Imagine you run a complex application that is difficult to update with new features and also requires a lot of complex configuration settings before it can be deployed to your production systems. If at the same time, the number of commits of the new release is high and thus the number of the “moving parts” is high as well, you need to be extra careful. Add to that the relative number of vulnerabilities compared to the total lines of code.

Everyone can see deployments of these kinds of applications involve a lot of risks. Things can go wrong very quickly. Perhaps the sales team also measures the revenue per API request (for instance, a webshop that interacts with an external payment provider). In case this is your “number one” application which brings the greatest sums of revenue, you need to reduce those risks.
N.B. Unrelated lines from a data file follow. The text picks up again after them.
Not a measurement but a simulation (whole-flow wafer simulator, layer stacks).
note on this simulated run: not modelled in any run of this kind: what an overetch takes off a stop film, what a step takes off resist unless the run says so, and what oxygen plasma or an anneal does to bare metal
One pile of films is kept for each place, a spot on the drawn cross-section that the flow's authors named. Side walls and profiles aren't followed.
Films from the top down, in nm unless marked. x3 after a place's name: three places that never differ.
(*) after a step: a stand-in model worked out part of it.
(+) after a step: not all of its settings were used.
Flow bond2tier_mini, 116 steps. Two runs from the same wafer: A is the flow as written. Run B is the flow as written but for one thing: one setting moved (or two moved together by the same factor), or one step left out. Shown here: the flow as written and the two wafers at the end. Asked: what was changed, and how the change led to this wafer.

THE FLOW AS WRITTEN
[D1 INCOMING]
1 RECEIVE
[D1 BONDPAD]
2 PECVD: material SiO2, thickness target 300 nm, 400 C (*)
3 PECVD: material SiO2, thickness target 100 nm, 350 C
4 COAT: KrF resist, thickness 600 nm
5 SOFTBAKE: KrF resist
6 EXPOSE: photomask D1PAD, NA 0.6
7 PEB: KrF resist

It’s obvious this application should not suffer from infrastructural issues like CPU overloads or low memory. You should really limit the downtime when pushing a new release to production. The management should prioritize helping the team to improve ‘first time right’, reducing errors and re-work. Perhaps the project temporarily needs more budget to fix the technical debt. Without the information being combined it is hard to take such decisions since there are no facts. Metrics should produce facts to steer your business on.

Final words

Operational metrics collected from the infrastructure layer help an organization with the stability of their applications. CI/CD related metrics add more context to how well the DevOps teams perform, and where they need additional time and budget to improve.

When combining these two, it adds valuable insights to which business decisions the organization should make to grow and sustain their future. It gives them useful information to initiate new projects.